Bandwidth firms can't will demand into reality

By Jennifer Beauprez and Kris Hudson
Denver Post Business Writers

Sunday, May 27, 2001 - There is no bandwidth glut. There is no bandwidth glut. There is no bandwidth glut. If telecom executives say it often enough, maybe it will come true.
But even the best-case scenarios predict at least a bandwidth hiccup. And many companies, including some that employ thousands of workers in Colorado, stand to get pinched when it arrives in full force.

The term bandwidth, often used to describe the frequency range of a transmission line, in this case denotes the thousands of miles of high-capacity, fiber-optic cabling that telecom companies strung across the globe in the late 1990s.

They raced to build massive networks to support the anticipated wave of bandwidth-hungry applications, including digitized music, movies and software, and lifelike video conferencing. Qwest Internet chief Lew Wilks boomed in front of college audiences that bandwidth advances would alter entire industries beyond recognition before they got out of school.

Well, all of that grandiose change might happen, but not nearly as quickly as many predicted. The combination of the economic downturn and miscalculations of technology-adoption rates has led to a strong possibility that a lot of bandwidth will sit unused for a while. The problem isn't one of too much supply but one of demand falling short thanks to failed dot-coms and society's refusal to surrender itself to the Internet as fast as industry expected.

That's bad news for several telecom firms now pressed to turn a buck after spending billions of dollars on the promise of creating a new future.

"It's a fast-growing industry, and demand is there, but the problem is that a lot of the companies that play in the bandwidth game built (their networks) for exponential growth," said David Inns, a partner in Chicago management consulting firm DiamondCluster International. Inns spoke during a panel discussion on bandwidth demand at a May 17 event sponsored by Denver Telecom Professionals.

"We've been having good, strong linear growth," he said. "But the exponential growth just hasn't occurred."

And we're seeing the early fallout. The roll call of big-time, new-age telecom firms forced to scale back their lofty financial projections and watch their stocks swoon includes Broomfield-based Level 3 Communications and Level 3's Canadian equivalent, 360networks, which parked a 400-employee operations center near Level 3 in Broomfield last year.

Even Douglas County-based Time Warner Telecom, among the strongest of the telecom newcomers, recently warned investors of the economy's toll on its customer base. Nonetheless, the company's chief executive, Larissa Herda, told a Denver conference this month that the so-called glut is "overrated."

Fiber-optic dynamo Qwest Communications International has found a way to shield itself from any oversupply by absorbing US West's big, stable customer base. Otherwise, Qwest would be trolling the depths with its fiber-optic peers.

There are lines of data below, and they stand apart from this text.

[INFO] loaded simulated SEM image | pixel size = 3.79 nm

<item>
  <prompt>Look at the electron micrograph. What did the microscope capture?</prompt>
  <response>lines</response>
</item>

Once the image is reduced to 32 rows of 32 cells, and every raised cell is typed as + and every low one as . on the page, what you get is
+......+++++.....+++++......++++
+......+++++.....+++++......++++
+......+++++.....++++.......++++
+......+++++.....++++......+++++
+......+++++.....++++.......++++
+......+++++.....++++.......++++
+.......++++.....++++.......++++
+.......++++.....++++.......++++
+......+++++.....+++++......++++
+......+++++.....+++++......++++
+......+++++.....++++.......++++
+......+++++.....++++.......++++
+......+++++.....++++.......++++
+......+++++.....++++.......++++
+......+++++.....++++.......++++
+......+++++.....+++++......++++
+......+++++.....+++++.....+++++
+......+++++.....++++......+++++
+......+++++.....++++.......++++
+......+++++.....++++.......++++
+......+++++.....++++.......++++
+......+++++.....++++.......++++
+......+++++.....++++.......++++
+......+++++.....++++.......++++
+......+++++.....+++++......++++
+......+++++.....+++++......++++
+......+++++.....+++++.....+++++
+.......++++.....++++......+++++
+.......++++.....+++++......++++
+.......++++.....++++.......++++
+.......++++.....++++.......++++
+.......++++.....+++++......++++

Meanwhile, Level 3 appears to have the most at stake. The company has built an ultrahigh-capacity, fiber-optic network based on innovative technology. Its executives - top-shelf leaders, by most accounts - tell the company's story so well that investors have poured $14 billion into the venture. But the fact remains: You can't will demand into existence.

Last month, Level 3 pared its financial projections for this year and next. The company's stock trades around $14, nearly 90 percent below its all-time high in February 2000. CEO Jim Crowe took a chastened approach at the company's annual meeting last week, empathizing with shareholders who have lost fortunes and pledging that Level 3 will recover.

Make no mistake, though - Crowe has thrown down the gauntlet for Level 3's 6,000 employees. Early last month, he warned that Level 3 brass will be "really disappointed" if the company hasn't landed a major contract to justify its business plan within a year. Translation: Make the goal or heads will roll.

Level 3 will serve as the ultimate barometer of the bandwidth glut's fact or fiction. At least for the time being, the glut looks more real than perceived.

"You can look at this two ways," said Steve Vonder Haar, a Yankee Group analyst who spoke at the same Denver Telecom Professionals event as Inns. "Is there a bandwidth glut to the extent that some companies may have trouble hitting their financial targets over the long term? Sure. Is there a bandwidth glut in terms of a never-ending supply of connectivity that will never be filled? Absolutely not."

Freshwater Software Inc. is proof that old-world business sense can actually work in the New Economy.

The Boulder company sold last week for $147 million to Mercury Interactive Corp. of California.

The company never bought into the Internet hype.

While other Internet firms raised ridiculous amounts of money from venture capitalists, hired hundreds of people at a time and tried to take entire markets, Freshwater increased company sales on a shoestring budget and expanded to a whopping 25 people.

The company resorted to consulting to make ends meet just after its start in 1996. It eventually raised $5 million from two Silicon Valley venture capitalists and broadened its client roster to include more than 2,600 companies from banking to retail.

And - gasp - the company is profitable. It says it has been for the past 14 quarters.

The good news is that a piece of the $147 million prize couldn't have gone to a nicer person - company founder Donna Auguste.

She's banking her money and in 30 days will be off to do good elsewhere in the world.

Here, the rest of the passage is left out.